And it happens over everything ... I hate it when I get so loud at a party; I hate it when I can't work up the courage to talk to someone at a party; I hate it when I get nervous and fumble my words; I hate it when I speak too quickly.

I don't think that non-disabled people get to have moments of like that and we don't. I don't think it's fair that their statements mean what the mean and ours are laden with extra meaning as those who hear slather prejudice on our words like thick marmalade on toast.

I said it.

I meant it.

It's over now.

Still disabled, still proud, still going strong.

|Moments are just moment.

Really.

I'm OK.

Tuesday, July 22, 2014

Gunpowder

Yesterday I noticed a coffee and tea shop that looked both lovely and cosy, I suggested to a very willing Joe, that we head in. The ramp up was unusual because it was built with a curve in it and the railings were like you'd see around widow's peaks at the top of old houses. I managed the curve and then the turn. We got into the building just fine. We ordered our tea and then were given the option of sitting up front near where most customers were sitting or in the sitting area in the back.

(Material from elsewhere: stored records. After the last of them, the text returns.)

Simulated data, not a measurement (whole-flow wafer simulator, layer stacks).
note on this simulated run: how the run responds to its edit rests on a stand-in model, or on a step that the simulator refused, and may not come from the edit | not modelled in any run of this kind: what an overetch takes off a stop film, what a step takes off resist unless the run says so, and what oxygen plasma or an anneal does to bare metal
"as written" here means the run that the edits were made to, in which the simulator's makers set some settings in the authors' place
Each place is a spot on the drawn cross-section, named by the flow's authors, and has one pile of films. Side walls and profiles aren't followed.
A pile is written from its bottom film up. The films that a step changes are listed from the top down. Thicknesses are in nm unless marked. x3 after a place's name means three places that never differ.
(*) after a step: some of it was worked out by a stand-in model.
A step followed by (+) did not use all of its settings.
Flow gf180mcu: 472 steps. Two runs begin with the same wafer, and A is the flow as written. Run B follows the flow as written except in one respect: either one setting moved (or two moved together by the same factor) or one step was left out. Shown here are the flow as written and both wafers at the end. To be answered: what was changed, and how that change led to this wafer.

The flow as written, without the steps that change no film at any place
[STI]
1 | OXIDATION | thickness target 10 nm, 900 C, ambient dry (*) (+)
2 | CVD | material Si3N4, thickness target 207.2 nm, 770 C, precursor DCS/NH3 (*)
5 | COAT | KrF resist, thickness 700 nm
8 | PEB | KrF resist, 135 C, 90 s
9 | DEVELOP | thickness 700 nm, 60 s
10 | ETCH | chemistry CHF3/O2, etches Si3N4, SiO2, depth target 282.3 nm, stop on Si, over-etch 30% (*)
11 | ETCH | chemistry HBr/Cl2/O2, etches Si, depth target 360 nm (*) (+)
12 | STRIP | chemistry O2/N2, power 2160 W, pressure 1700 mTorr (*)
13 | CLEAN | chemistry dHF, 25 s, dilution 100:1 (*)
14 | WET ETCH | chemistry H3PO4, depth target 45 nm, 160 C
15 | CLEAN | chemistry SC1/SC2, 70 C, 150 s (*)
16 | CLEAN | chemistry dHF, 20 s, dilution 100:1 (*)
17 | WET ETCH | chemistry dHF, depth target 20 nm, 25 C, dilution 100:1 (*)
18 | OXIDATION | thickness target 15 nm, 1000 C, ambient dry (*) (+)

We went to the back. There were tables and chairs and sofas and a sense of calm and quiet. Gregorian chant played quietly in the background, and we sipped our tea and chatted about the events in the day. It had been a good day because I'd had a good audience, all 200 or them, who made me feel welcome and who listened with interest and asked questions with passion. It felt good. So we chatted about the day and the conversations had.

We chatted through our day off, the one between lectures, and what we would do. Ideas came and went, slowly a set of plans began to form. Soon our cups were empty and we were on our way. We told them how much we enjoyed this little oasis in our day and we were invited back. It's already on our plan so we said we'd see them again.

On the way out, we encountered a problem. The ramp worked fine for turning up and right, it wasn't doing well with turning left and down. My back wheels simply clearing the space. I was full of calm from the music and from the gunpowder tea, so I tried a few times, finally managing it. Had I been in a different mood or a rush, this could have been disaster. But the place had been peaceful, we had been made welcome, we left well suited for the challenges that would come.

An Oasis in my day. 

I need more.

Monday, July 21, 2014

The Rhythm of God's Heart

I was waiting, with the luggage, outside the hotel. Joe was getting the car and I was enjoying being outside in the warm sunshine. Then, she appeared beside me, taking the bench a little to my right. She looked at me and smiled. I smiled back and we both fell into silence.

Over the two days we were at the hotel I saw her quite regularly. She spent most of her time sitting in the lobby or out on the patio. She wore a thin white sweater over a lovely pink blouse and a dark pleated skirt. Whenever Joe and I appeared we felt her watching us. Not with hostility. Not with a deep curiosity. More like just a passing interest in those who also were staying at the hotel.

When she was out on the patio, I found her watching me as I got into the van. I don't much like being watching as I do these things and Joe knows how to easily step into someone's field of vision. I think she knew that we'd found her watching a little intrusive because when Joe moved, she was looking down and reading the Bible that she carried with her at all times. Sometimes it sat in her lap, others on the table beside her. She didn't read it often, it seemed a bit like an old friend just sharing silence with her.

I was startled when she spoke.

"That man, that nice looking man who helps you, is he a relative?"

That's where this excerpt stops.